This post is one of six posts in a series on this topic. The full list of posts are linked here for convenience.
A Grand Unifying Theory: Overview
A Grand Unifying Theory: Creativity / Productivity / Specialization
A Grand Unifying Theory: Trade / Money / Banking
A Grand Unifying Theory: Groupthink / Power
A Grand Unifying Theory: Current Case Studies
A Grand Unifying Theory: Takeways
The world is becoming a more dangerous place due to a combination of extreme wealth inequality, public corruption, escalating violence and a disconnect between public policy and social needs for health, safety and privacy. The world has never existed in a state where steady progress was occurring in all areas of concern across all societies and economies at the same time. However, the current environment seems uniquely dysfunctional and dangerous because many crucial systems and relationships seem to be worsening simultaneously, across the entire world.
The sense of confusion and disorientation felt by citizens is obviously driven by a lack of familiarity with key historical events over the past fifty to one hundred years. It is also driven by a lack of vocabulary and concepts to use to explain WHY some events occurred in the past and why others that occurred in the past and went away are coming back.
Amid the current turmoil, it seems like most discussions on halting the current decline and returning to a path of improvement involve one of two approaches:
- Rollback -- Rolling the clock backwards decades to some magical, mythical time where everything was simpler and everything will return to "normal".
- Course Corrections -- Making a few minor corrections and "investing in the future" will correct the most crucial problems allowing everything to move towards some better state.
The reality is there is no viable answer in either of those extremes. Rolling back to some prior state merely moves the clock backward to a prior state that PRODUCED the current flawed state and likely regenerate all of the conflicts that led TO the current flawed state without improvement. A course correction approach fails to recognize that the mechanisms of the current state are well understood by special interests controlling government and media and those forces have perfected strategies for preventing any change to the status quo that would reduce their wealth and power. In short, efforts to just pitch optimism and "investment" will not CORRECT the imbalances of power or wealth crippling society, such efforts will MAGNIFY them.

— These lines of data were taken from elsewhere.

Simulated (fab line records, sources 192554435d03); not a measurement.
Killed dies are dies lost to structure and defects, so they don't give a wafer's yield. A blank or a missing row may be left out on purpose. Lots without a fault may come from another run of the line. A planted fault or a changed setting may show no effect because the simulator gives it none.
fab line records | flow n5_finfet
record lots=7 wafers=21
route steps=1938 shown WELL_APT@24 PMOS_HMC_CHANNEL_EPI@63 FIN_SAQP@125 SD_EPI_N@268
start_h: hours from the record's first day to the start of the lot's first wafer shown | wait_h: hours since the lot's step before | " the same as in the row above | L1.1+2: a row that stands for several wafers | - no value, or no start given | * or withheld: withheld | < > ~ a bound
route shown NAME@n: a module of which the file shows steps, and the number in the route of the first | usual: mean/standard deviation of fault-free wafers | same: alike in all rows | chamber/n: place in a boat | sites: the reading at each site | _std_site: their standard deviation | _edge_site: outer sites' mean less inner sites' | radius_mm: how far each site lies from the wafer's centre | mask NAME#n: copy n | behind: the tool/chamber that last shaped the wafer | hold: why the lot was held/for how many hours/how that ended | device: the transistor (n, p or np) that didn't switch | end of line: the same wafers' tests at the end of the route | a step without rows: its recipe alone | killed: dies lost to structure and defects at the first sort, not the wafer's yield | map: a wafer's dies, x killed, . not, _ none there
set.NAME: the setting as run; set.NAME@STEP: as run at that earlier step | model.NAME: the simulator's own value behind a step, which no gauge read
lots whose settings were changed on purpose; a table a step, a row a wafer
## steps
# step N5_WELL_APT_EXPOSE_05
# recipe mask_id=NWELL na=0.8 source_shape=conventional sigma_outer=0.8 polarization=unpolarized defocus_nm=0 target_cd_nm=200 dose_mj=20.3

The real problem is that it is very difficult to explain to the average citizen that neither of those two extremes represents an optimal path forward. Understanding WHY those simple solutions need to be rejected requires significantly more understanding of a wide variety of concepts. The vast majority of the population lacks this foundational understanding, either because educational systems failed to provide it or the world looked so bright mere decades ago that societies felt no need to educate their citizens about prior failures and how those problems were temporarily held at bay.
What will be presented in this series might be wryly described as a "grand unifying theory" of human advancement, economics, politics and corruption. These basic forces and their interactions will be described, then mapped to a handful of specific topics in the news then mapped to a smaller set of key takeaways about incorporating this theory into choosing paths to a better future. Visually, the outline of this series looks like this:
This visual reinforces how different processes begin influencing nearby related processes in a bi-directional way. When considered in an optimistic sense, those bi-directional flows are synergies which compound over time and create exponential improvements. But many processes that can GROW exponentially can also DECLINE exponentially when required inputs are missing or different inputs are provided.
These particular forces were chosen for analysis because they all contribute to exponential change over time. They are all also difficult to measure or model mathematically with precision. That makes them perfect fodder for debates that can never be definitively won or lost. But that imprecision doesn't make the relationships less important when considering policy, it simply increases the level of self-serving rhetoric that must be stripped away from most discussions of the topics before a more accurate picture can be obtained.
Between the analysis of the individual components and the "case studies" drawn from current events, some additional generalizations come to mind:
- These problems do not represent random, short term glitches in the behaviors of existing economic, social and political systems. There is no simple fix for the glitch that rolls back the clock fifteen years to a more equitable set of circumstances that allows a resumption of a prior status quo.
- These problems directly result from inequalities of power and wealth that are used to distort existing systems of law enforcement and political influence in favor of those already holding out-sized shares of power.
- Once a particular incarnation of economic control, law enforcement and politics becomes compromised, it becomes less likely that system can be corrected while remaining essentially in place. Those playing the game come to know the rules so well that the game itself becomes tilted in favor of those setting the rules.
The goal of this series is to provide a grounding in some of the most important concepts of economics and the behavior of organizations in a society, reinforce those concepts and vocabulary by applying them to examples from current events, then provide final takeaways that allow individuals to better spot actors that are attempting to manipulate the status quo for private gain and better evaluate solutions as they are presented for setting a better direction going forward.